There’s always a better.

 Is ‘good enough‘ ever good enough?

Not only do my parents want the best for me, they want the better. Well, guess what? There’s always a better. Even though I try my best, it’s never quite good enough. Even though I do good, I could always do BETTER.There’s always a better… and I can never seem to get there. I can do ‘good enough’, but that’s never good enough for my parents.

I try! … But sometimes I just want to stop trying.

~ by Bethany on January 27, 2007.

3 Responses to “There’s always a better.”

  1. Beth!
    I’m sorry you feel this way.Don’t stop trying cuz your awesome and can do stuff i can’t do like making cool websites. The snow is putting everyone in a gloomy mood but things will get brighter.

  2. aw yes baby girl, there is always a better- it’s striving within your own spirit for the best for you! Ah all parents have the dream of something “better” for their children, less stress, less troubles, less “issues”, more of we lacked when we were young, less mistakes so that things can be “BETTER” – alas we cannot sugar coat “life” for our kids- it has to happen for them as it is- that is why we WISH for the “better” for our children. I hope you can deal with this dream however difficult the reality is- and not be angry at parents that want not just the best but better for you than what they had- troubles and all. We as parents mean well- and don’t know the trips we are placing on our children by not accepting what is, when it is the best. Don’t stop trying- but it is peace within your soul that is most important and KNOWING that you have, for you, done the best for you that you could do!

  3. Truth is, oft times parents don’t really know much about parenting. Some of the ideas they have are right and others are wrong still others are correct but applied terribly.

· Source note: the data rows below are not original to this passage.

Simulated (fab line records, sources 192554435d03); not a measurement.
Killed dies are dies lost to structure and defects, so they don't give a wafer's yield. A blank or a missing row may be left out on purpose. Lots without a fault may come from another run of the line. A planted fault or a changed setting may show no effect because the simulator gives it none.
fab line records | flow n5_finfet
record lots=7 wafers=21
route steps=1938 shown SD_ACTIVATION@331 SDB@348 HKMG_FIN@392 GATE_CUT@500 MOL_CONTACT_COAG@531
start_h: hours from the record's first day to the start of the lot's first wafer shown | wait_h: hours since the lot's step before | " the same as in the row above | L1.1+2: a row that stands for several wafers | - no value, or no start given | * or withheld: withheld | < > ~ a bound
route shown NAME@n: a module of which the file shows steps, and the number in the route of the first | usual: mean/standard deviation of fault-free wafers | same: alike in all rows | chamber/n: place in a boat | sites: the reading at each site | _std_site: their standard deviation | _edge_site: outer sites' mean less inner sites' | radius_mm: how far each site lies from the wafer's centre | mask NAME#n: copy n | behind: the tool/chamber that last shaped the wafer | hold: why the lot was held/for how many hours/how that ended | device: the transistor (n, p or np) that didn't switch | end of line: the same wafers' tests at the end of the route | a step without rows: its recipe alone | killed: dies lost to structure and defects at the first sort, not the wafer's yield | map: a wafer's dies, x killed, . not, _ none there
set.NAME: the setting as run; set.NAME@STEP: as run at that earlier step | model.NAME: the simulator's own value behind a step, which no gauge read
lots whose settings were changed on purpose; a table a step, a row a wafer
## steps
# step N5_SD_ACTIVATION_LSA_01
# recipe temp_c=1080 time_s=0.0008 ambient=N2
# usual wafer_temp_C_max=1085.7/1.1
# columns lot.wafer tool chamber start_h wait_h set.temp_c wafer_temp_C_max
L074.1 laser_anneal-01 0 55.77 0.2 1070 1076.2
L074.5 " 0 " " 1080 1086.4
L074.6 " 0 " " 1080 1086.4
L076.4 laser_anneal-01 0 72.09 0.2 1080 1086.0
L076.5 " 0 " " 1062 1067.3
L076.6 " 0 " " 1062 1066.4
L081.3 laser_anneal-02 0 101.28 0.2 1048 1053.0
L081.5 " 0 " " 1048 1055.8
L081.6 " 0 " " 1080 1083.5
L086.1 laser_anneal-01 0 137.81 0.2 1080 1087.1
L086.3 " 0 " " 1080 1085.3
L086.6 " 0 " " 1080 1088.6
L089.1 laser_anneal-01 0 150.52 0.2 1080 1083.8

    Also IMHO some of parenting is difficult on a really subtle level. Sometimes it seems to me that instilling a constant sense of inadequacy (and therefore a constant need to achieve) in a child really does allow them to maximize their potential for success (of a kind) but at the same time restricts them from enjoying their success (since it is always not ‘enough’). Some parents may choose this path as a ‘lesser of two evils’ others out of laziness (Since the ‘hard’ path is to compare your children to objective standards).

    Furthermore all this is complicated by the fact that even when talking about very, very simple kinds of ’success’ – say test scores. People can be very clued out as to what constitutes ‘better’. For example if you came home with a test score of 80% and your parents told you to try harder then on your next test you got an 84% and they were happy. After that you got an 82% and were told “You can do better”.

    Truth is statistically these are likely all the same level of success. Every test and measure on earth has an ‘error’ associated with it. Which means that the same person taking a test of roughly the same difficulty twice – isn’t guaranteed to get the same mark. Only marks “around” some central value. As a rule of thumb it’s probably a good idea to think of most academic tests as having an error of +/- 5%.

    Which means that a score of 80 is about the same as a score of 76%-84%. Which also means 84 isn’t ‘better’ than 82% and 80% wasn’t worse than either score.

    So what’s all this mean? Try harder when your parents ask but think of it as doing your parents a favor. Not all of these measures will exist in the real world and when people in the real world *do* measure you to a standard. Understand that distinction isn’t always meaningful to anyone but the observer. So be wise about those who’s standards you do subject yourself to and which ones you take to heart.